On 26 to 27 November 2025, a release at the refinery lasted around 19 hours and totalled roughly 108.75 tons of chemicals, including nearly 50,000 lb of butane.

DNREC Secretary Gregory Patterson issued an order on Friday, 12 December 2025, giving the refinery 70 days to install and operate real-time VOC fenceline sensors.

The order requires the system to trigger automatic alerts to DNREC and the public when thresholds are exceeded, and for the company to identify and correct the source of any exceedance.

Patterson noted the refinery had experienced three significant environmental incidents that year.

An appeal, then partial compliance

The refinery appealed the order to Delaware's Environmental Appeals Board, arguing the 70-day timeline was technically infeasible and risked producing unreliable data rather than meaningful protection.

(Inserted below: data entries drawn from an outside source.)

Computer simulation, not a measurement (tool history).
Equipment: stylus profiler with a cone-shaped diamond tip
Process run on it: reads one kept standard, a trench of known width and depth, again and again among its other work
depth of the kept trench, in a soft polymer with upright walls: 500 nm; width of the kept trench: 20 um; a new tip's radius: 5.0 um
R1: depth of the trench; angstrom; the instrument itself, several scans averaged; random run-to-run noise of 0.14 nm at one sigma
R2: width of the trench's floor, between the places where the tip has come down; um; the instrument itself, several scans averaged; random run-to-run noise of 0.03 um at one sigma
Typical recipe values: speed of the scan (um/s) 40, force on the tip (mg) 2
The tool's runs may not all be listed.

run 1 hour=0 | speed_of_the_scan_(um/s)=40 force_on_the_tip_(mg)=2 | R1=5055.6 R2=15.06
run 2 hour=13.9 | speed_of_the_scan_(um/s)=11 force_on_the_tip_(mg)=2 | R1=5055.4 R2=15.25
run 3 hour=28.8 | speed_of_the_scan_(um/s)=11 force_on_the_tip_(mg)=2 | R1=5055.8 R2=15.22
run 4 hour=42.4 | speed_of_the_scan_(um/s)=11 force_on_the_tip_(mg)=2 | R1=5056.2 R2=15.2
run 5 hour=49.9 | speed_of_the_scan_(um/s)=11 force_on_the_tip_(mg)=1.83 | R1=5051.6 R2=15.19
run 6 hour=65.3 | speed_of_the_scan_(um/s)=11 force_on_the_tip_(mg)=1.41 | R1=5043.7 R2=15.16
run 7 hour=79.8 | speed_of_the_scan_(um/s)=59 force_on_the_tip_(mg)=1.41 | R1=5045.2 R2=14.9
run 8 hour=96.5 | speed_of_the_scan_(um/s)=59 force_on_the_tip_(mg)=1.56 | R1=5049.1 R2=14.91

A company statement issued on Wednesday, 31 December 2025 said it would work with DNREC to amend, and ultimately comply with, the order.

By Thursday, 7 May 2026, DNREC reported the refinery had acquired fenceline sensors and put four into immediate operation, though the public-facing readings website was not yet complete.

The specific make or model of the sensors has not been disclosed in public filings.

DNREC's own hourly air quality data for the area remains available through its existing monitoring network.

A separate maintenance outage complicates the picture

Around the same time, the refinery notified DNREC it would shift its coker carbon monoxide boiler to secondary emissions control for repairs expected to last around four weeks, causing significantly elevated sulphur dioxide (SO₂) emissions.

It is a repeat of a 17-day event in May and June 2025, during which the highest hourly reading at DNREC's Delaware City monitor reached 29.6 ppb, against a health-based standard of 75 ppb, with most hourly readings at 2 ppb or below.

DNREC has separately added an instrument to measure total VOCs at its own Route 9 monitoring station downwind of the refinery, and deployed a low-cost particulate sensor at a nearby community centre under an enforcement-funded environmental improvement project.

Practical significance for monitoring professionals

The case illustrates how quickly fenceline monitoring can move from voluntary best practice to enforceable requirement once a regulator decides the risk warrants it.

It also shows the gap that can open between hardware being installed and a functioning public dashboard being live – a distinction worth watching for any facility planning its own transparency measures ahead of, rather than in response to, it becoming regulated.

Why this matters

Fenceline monitoring is increasingly treated as a compliance expectation rather than an optional add-on, and this case shows both the pace regulators can demand and the practical lag between an order and full public transparency.

Facilities operating without such systems may find less room to negotiate timelines once an incident triggers regulatory attention.